“With courage let us all combine” — the theme of Refugee Week, which ends this Friday (June 25) comes from the second verse of the national anthem, leading us to focus on the courage of refugees and those who stand up for men, women and children fleeing persecution.
Refugee Week has been celebrated in our schools since 1986 and coincides with World Refugee Day, June 20. The activities held throughout the week aim to facilitate a better understanding of the experiences of refugees and asylum-seekers and to provide an opportunity for them to be seen, listened to and valued.
This year, schools are encouraged to access available resources to educate students about who refugees are and why they have come here.
Federation, a proud sponsor of the Refugee Council of Australia’s Refugee Week activities, has developed extensive resources, developed by teachers for teachers, that can be used to promote Refugee Week within schools and local communities.

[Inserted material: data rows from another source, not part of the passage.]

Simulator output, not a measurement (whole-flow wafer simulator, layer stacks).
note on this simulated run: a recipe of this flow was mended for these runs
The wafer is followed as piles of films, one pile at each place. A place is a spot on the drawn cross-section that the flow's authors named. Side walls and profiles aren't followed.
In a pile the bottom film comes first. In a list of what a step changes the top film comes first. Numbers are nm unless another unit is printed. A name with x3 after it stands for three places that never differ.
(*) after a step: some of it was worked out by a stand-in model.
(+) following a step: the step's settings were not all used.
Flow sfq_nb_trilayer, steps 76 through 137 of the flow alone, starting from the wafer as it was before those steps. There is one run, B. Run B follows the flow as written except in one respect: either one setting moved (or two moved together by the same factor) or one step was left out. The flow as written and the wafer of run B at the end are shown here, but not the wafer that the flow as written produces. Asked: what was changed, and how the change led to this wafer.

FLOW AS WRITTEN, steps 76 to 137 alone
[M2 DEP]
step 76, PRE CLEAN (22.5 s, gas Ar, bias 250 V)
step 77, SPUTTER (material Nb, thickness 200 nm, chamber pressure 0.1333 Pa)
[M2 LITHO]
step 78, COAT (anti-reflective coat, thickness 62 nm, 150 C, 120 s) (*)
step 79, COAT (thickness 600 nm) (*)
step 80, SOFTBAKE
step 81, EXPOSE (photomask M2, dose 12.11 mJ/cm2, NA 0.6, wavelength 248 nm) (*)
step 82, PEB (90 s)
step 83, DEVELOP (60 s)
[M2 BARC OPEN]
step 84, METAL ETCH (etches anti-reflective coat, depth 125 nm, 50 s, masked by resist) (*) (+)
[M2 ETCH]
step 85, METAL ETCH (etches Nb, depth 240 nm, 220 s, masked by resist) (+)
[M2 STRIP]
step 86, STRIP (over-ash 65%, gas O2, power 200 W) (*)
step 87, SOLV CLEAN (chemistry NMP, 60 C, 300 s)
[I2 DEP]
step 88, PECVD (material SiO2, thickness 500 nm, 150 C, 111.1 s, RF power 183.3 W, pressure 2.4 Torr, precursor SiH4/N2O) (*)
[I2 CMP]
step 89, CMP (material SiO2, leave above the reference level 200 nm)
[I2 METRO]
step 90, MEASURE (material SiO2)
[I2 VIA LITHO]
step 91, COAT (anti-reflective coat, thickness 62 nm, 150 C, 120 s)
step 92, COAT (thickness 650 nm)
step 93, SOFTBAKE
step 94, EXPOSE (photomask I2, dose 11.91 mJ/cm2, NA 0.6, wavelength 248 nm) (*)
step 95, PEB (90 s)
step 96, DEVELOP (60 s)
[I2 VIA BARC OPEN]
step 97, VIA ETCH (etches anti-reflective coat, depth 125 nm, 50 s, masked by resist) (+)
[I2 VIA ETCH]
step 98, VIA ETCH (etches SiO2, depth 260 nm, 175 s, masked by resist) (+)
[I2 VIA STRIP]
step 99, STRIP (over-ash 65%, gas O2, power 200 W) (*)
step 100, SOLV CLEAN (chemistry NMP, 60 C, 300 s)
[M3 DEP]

In addition, the Refugee Council of Australia has produced a resource kit that provides statistical information. Federation is a sponsor of this website. The kit provides a number of resources readily adaptable for the classroom:
1. Facts and figures on refugees and asylum-seekers: Did you know the difference between an asylum-seeker, a refugee and a migrant? Currently, there are approximately 60 million refugees, asylum-seekers and internally displaced people worldwide — the highest ever recorded. The official current intake for Australia is a paltry 13,750 per year.
2. Case studies and the personal experiences of refugees: Rarely do refugees have time to make plans for their departure. The experience of trauma along the way is consistent across all refugees. Refugees who come to Australia have no opportunity to prepare themselves physically or psychologically for their new life in Australia.
3. Teaching resources and lesson plans from a number of sources including Amnesty International, the Australian Human Rights Commission and the Asylum Seekers Resource Centre.
Refugee Week is particularly important in the lead-up to the federal election, which sees refugees and asylum-seekers once again being used as political footballs. These resources provide us, as teachers, with the tools to tell a different story.